This was autotune Kanye to the max. Kanye was going through so many personal issues at the time and you can tell from this project: from the death of his mother to relationship failures, Kanye is at his most vulnerable here. This album also features a lot more singing from Kanye. On “Welcome to Heartbreak”, Kanye really breaks down how unhappy he is knowing that his friends are enjoying life with their kids and family while all he has is money. Lines such as “He showed me pictures of his kids, I could only show him pictures of my cribs” and “He told a joke and they all laughed but I couldn’t hear up in 1st class” really show you that money isn’t everything. Kid Cudi also does a great job on the hook. The autotune works really well on tracks such as “Amazing” and “Heartless”, making for some of Kanye’s most memorable hooks of all time. Songs like “Love Lockdown” and “Paranoid” are more upbeat love songs. “Say You Will” is one of my favorite tracks on the album, the only issue is the song is 6 minutes long. Kanye raps for about 3 minutes and then the instrumental plays for the last three—like he fell asleep in the booth and forgot to turn the beat off. The last two minutes of “Bad News” is the same way. A great album but not his best, in my opinion.


“Top Tracks: I Wonder, Can’t Tell Me Nothing, Good Life”

This album is loaded with bangers. This was a nice change of pace from Kanye’s soulful body of work. With Lil Wayne and 50 Cent at the top of the rap game at the time, this album gave us an alternative sound to the typical gangsta rap popular in more mainstream avenues of hip-hop at the time. In the song, “Homecoming”, Kanye does a beautiful job showing love for his hometown of Chicago by an excellent use of personification comparing the city to a girl he met when he was younger. In “Good Life”, Kanye raps about finally being able to live the life he’s dreamt about. Both “Champion” and “Stronger” provide upbeat, catchy hooks that puts you in a good mood.  “Can’t Tell Me Nothing”, in my opinion, is Kanye dealing with his newfound fame and accepting the fact that people will hate no matter what he is or who he is. Kanye also has a beautiful sample on “I Wonder.” This classic of an album showed us Kanye is here to stay.


“Top Tracks: Spaceship, All Falls Down, Through The Wire”

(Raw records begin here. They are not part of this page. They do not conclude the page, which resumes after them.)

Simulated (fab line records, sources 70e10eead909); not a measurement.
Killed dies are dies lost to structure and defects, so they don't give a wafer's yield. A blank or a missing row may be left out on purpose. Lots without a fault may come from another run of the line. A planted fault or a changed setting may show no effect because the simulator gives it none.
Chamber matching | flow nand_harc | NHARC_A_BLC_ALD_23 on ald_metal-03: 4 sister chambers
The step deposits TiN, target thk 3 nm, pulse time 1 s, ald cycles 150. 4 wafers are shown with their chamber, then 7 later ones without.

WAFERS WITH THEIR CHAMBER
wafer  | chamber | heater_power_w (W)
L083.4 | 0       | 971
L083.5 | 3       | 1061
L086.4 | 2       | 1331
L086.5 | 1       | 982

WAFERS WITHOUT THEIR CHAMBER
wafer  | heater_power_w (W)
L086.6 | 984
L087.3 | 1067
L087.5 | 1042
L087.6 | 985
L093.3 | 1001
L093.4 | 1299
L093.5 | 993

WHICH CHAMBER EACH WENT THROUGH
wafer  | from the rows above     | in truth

The OG. The one that started everything. I love this album dearly. I feel like Kanye is at his most relatable on this project. On the song “Spaceship”, Kanye sings of working at a dead end job that you hate but you do it to pay the bills. The song, which features guest verses from GLC and Consequence, also has a beautiful blues-inspired sound to it. On “All Falls Down”, he talks not only about being materialistic but about being lost in the college experience. The line “sophomore three years ain’t picked a career” could apply to most, if not all, college students at one point or another. Kanye mentions every organization in the Divine 9 in the song, “School Spirit”, which was a nice college feel. On “Through the Wire”, Kanye is literally rapping with his jaw WIRED SHUT, showcasing his determination to get this project out. The skits on the album were absolutely hilarious. You have a man speaking on “Intro” and “Graduation Day” that sounds like Bernie Mac, poking fun at the idea of college being the only way to be successful. “Jesus Walks” is a GREAT way of Kanye showcasing his passion for Christianity. If Jesus Is King sounded like this, it wouldn’t have been the worst project on this list. This project was socially conscious but also very enjoyable to listen to.


“Top Tracks: Bring Me Down, Hey Mama, Gold Digger”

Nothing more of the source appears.